Next to speak was Dick Bartlett from the Louisville/Jefferson County Emergency Management Agency. He distributed a basic list of preparedness tips to everyone in the room, which included a suggestion to plan for 3-5 days. He also talked about DOS not being compliant, Windows 95, 98 and NT needing patches, and said he was "fairly confident" that the local 911 system run by Bell South would be in good shape.

Mr. Bartlett also reminded the audience to make back-ups of their PCs and data, suggested a spike protector in case of a "possible but unlikely spike in power," and expressed concern about the lack of Y2K work on the part of small businesses. He also touched on just-in-time deliveries and suggested that businesses should look at alternative ways of shipping just in case.

Then the newscaster from WAVE 3 spoke again. With a noticeable "polly" disdain, she started by saying, "Now that we've all been reassured that..." [things will be OK], she introduced a speaker from the American Red Cross who recommended 3-5 days worth of supplies. A list of Web sites was also given, including Koskinen's, and

The question and answer session was next, and I was surprised at the informed questions the audience had. These questions and answers are all paraphrased and condensed.

Q: Can LG&E island itself from the grid?

A: Yes, it can if the situation were that serious, but doing so would have repercussions and wouldn't be done unless absolutely necessary. Also mentioned in the answer was that LG&E is increasing its coal supply by 10 days from 30 days worth to 40 days worth.

Q: Has Bell South done testing in the lab or in the field?

A: Mostly in the lab, but that's usually good enough. The Bell South rep again mentioned that the lack of problems on 9/9/99 was a good sign. [Of course, the 9/9/99 situation is its own, unique type of glitch different from the Year 2000 problem, and was never expected to cause problems, but that didn't stop Bell South or the Louisville Water Company from bringing 9/9/99 up.]

Q: Could something happen in Jefferson County with sewage like what happened with sewage in the park in Los Angeles when their sewage system was Y2K tested?

A: In a worst-case scenario, sewage can be dumped into the Ohio or streams to prevent a sewage back-up.

Q: Has the banking industry verified the compliance of small businesses and companies that it has made loans to?

A: Yes.

Q: Are your vendors compliant (question for all the panelists)?

A: We're in close contact with all of them. [The LG&E rep also said it has checked on the status of its coal suppliers.]

Q: What about the domino effect, the international situation, and the possibility that we might not notice the biggest effects until after March 1st?

A: Many foreign countries aren't as dependent on computers as the U.S.

Q: What are you doing personally to prepare for Y2K (asked of all the panelists)?

A: We have a background in emergency management, are always well prepared, and aren't doing anything special for Y2K.

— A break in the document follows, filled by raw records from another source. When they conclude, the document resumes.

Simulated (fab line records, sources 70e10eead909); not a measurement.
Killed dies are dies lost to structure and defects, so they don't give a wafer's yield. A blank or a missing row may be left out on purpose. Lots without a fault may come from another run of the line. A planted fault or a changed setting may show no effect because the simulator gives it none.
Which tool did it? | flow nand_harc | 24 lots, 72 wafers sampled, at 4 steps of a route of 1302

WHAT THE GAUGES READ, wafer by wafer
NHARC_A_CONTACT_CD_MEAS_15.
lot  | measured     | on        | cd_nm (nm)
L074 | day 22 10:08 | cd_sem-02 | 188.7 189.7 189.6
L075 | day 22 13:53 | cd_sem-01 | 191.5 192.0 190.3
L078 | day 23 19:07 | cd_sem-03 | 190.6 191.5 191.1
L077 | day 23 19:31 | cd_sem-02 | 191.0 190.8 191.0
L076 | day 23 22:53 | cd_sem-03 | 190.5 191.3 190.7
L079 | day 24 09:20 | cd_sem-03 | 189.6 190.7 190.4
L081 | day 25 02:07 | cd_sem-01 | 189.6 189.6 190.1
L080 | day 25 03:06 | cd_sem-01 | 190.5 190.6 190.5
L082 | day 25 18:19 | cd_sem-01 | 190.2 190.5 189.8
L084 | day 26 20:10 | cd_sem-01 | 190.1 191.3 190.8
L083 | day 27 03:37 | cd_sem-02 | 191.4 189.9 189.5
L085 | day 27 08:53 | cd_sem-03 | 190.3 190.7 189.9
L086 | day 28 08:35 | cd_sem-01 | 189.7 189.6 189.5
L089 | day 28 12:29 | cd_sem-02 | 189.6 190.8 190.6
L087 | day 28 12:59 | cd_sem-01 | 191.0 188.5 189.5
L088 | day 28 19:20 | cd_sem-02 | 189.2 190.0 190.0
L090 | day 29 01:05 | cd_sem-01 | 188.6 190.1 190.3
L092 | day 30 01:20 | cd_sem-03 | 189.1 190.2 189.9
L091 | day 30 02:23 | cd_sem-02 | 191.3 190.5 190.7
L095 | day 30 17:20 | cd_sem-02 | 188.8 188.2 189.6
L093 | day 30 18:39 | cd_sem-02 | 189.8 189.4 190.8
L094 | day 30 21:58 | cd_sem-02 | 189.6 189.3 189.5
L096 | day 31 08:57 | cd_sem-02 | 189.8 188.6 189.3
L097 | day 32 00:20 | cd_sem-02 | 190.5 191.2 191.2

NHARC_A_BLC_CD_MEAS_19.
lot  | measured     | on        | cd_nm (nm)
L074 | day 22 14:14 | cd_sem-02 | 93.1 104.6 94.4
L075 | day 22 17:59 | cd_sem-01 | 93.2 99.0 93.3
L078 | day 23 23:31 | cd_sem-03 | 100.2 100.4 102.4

Q: What about the flow of power between different electric companies. Has that been tested?

A: It can't be tested.

Q: Why should we believe what LG&E has to say about its September 30th deadline when LG&E has already missed two earlier deadlines?

A: It was planned to finish early so that there would be some breathing room in case deadlines were missed. 6% of mission-critical systems were still not ready on June 30th, but the public probably would not have noticed their service being affected even if the rollover had been on June 30th.

Q: What about the Y2K bunker being built in Washington D.C. and the cancelled holiday leave in many organizations?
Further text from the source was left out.